13 Mar 2017
1. On 20 January 2017, the Securities and Futures Commission (SFC) issued a guideline (Guideline) to sponsors, underwriters and placing agents involved in the listing and placing of GEM stocks and a joint statement (Joint Statement) with The Stock Exchange of Hong Kong Limited (Exchange) regarding the price volatility of GEM stocks. In light of our experience of recent GEM IPO activity, the SFC provides this update and further guidance on our regulatory approach. In particular, this includes the way in which the SFC raises concerns directly with listing applicants, sponsors, underwriters and placing agents, and takes decisions pursuant to the powers granted to it under the Securities and Futures Ordinance.
2. Out of 45 GEM listings in 2016, 36 were listed by way of placing only and nine included a public offer tranche. The average first day share price change (as against the offer price) for the placing-only GEM IPOs was an increase of 656%, with the highest one increasing 2005%. Out of these 36 placing-only listings, 30 experienced a 100% or more increase in share price on their trading debut, nine of which saw their prices tumble by more than 90% from their first day closing price as at 31 January 2017 and another 10 saw their prices drop by between 50% and 90% as of the same date. The shareholdings of the top 25 placees for the placing-only GEM listings ranged from 70.0% to 99.6% of the total number of placing shares. The number of placees for these 36 placing-only listings ranged from 107 to 578.
3. For GEM listings in 2016 with a public offer tranche, the number of valid public subscriptions received ranged from 647 to 17,031 applications. The average first day share price change for these nine listings was a 22% increase.
4. After the issue of the Guideline and the Joint Statement, five GEM stocks have been listed to date, of which two had a public offer tranche and one was a pure public offering. The average price change for these GEM stocks at the close of the first day trading (excluding one stock which was suspended from trading after the close of the first day morning session) was an increase of 4.2%.
Our Approach to GEM Listing Applications
5. Where there are regulatory concerns about a listing application, the SFC or the Exchange may raise enquiries before dealings in the shares commence. The SFC may object to a listing under section 6(2) of the Securities and Futures (Stock Market Listing) Rules (SMLR), for example, where it appears to the SFC that the applicant has failed to comply with a Listing Rule, or where it would not be in the interest of the investing public or in the public interest for the shares to be listed.
6. After the issue of the Guideline and the Joint Statement, four listing applicants delayed their listing plans. In each of these four cases, the SFC had concerns about the applicants' compliance with the open market requirement and raised enquiries in that regard as well as their placing agents' compliance with the Guideline. Those enquiries mainly focused on the overall strategy and allocation basis leading to the high shareholding concentration, and the "know your client" procedures conducted by the placing agents in view of the potential red flags identified from the placee lists submitted in support of their listing applications (for example, multiple groups of placees sharing the same addresses and establishment of fund source as referred to in paragraph 13 of the Guideline).
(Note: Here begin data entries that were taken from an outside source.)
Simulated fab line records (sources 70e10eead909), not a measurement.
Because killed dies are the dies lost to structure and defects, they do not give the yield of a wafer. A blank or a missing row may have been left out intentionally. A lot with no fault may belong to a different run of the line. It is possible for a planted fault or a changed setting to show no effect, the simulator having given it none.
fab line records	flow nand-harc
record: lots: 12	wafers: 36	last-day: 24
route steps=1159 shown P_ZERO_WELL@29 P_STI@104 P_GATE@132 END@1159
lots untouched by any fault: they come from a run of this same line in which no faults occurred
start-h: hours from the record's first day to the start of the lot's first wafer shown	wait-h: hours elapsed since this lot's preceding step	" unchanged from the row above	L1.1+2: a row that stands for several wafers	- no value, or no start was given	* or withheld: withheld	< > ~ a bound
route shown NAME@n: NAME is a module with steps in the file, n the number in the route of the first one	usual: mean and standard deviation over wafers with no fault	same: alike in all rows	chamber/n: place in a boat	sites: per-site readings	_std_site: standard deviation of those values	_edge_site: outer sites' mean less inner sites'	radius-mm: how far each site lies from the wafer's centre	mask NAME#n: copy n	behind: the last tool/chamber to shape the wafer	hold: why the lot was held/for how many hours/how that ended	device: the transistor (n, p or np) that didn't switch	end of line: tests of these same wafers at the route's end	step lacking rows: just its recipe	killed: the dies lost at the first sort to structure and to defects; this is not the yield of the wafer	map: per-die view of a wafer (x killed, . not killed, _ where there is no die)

7. In view of the findings in paragraph 2 above, the SFC reminded listing applicants who adopted a placing-only method of listing of their obligation to ensure that the conditions exist for an open market to develop at the time of listing. The SFC also drew their attention to the possible exercise of its power of suspension under section 8 of the SMLR if it notes irregularities in the trading of shares after listing.
8. In one case where the listing applicant proceeded to trading, a section 8(1) SMLR notice was issued by the SFC to direct the Exchange to suspend all dealings in the shares. It appeared to the SFC that there may not have been an open market and that a suspension was necessary or expedient in the interest of maintaining an orderly and fair market in the shares of the company and in the interests of the investing public or for the protection of investors.
9. Once a suspension has been directed, the company is entitled to make representations to the SFC, as a result of which the SFC may maintain the suspension, delist the company or lift the suspension.
10. Historically, the SFC has most often directed suspension when it has identified evidence of possible and material breaches of the Securities and Futures Ordinance during the course of an investigation. Sufficient indicators that an open market does not exist, unusual trading patterns that may suggest possible market manipulation or evidence of false or misleading disclosures may also lead to suspension by the SFC.
11. A decision to suspend is taken to protect a broad range of market participants, including to protect potential investors from investing on an uninformed basis, while also weighing the effect on existing shareholders. The SFC will only intervene after careful consideration of the relevant facts and circumstances.
Open Market – Number of Placees not a Sole Factor
12. The SFC reiterates that it is the issuer’s responsibility to ensure an open market under GEM Listing Rule 11.23 and the sponsor’s responsibility to, inter alia, advise and guide the issuer in this respect.
13. The conditions for an open market do not exist only by virtue of a count of the number of shareholders. The number of shareholders is only one factor that will be taken into account when determining whether the shareholdings of a GEM listing applicant are overly concentrated. Other factors include those relating to the placing process as mentioned below.
14. The statistics in paragraphs 2 and 3 above suggest that having a public offer tranche is more likely to achieve a shareholder base which ensures a fair and orderly market.
Approaching all Active Clients
15. Placing agents are reminded that they should have a robust marketing and placing strategy and an allocation basis with a view to achieving an open market in the offered securities, including an adequate spread of shareholders. A placing agent is generally expected to notify all of its active clients of each placing opportunity under paragraph 13 of the Guideline.
16. The SFC expects appropriate policies and procedures to be put in place to avoid any undue concentration of shareholdings and to maximise the likelihood of an open, fair and orderly market in the securities at the time of listing, which should include a marketing programme directed to a wide range of clients.
17. The SFC noted that certain placing agents have bought shares in the market for their existing clients shortly after the listing at a price substantially higher than the IPO price. This suggests that placing agents might not have approached all of their active clients who would be interested in buying shares in the IPO.
18. The SFC has a statutory objective to maintain and promote the fairness, efficiency, competitiveness, transparency and orderliness of the securities and futures industry. Where appropriate, we will consider exercising our powers under the SMLR in order to promote this objective.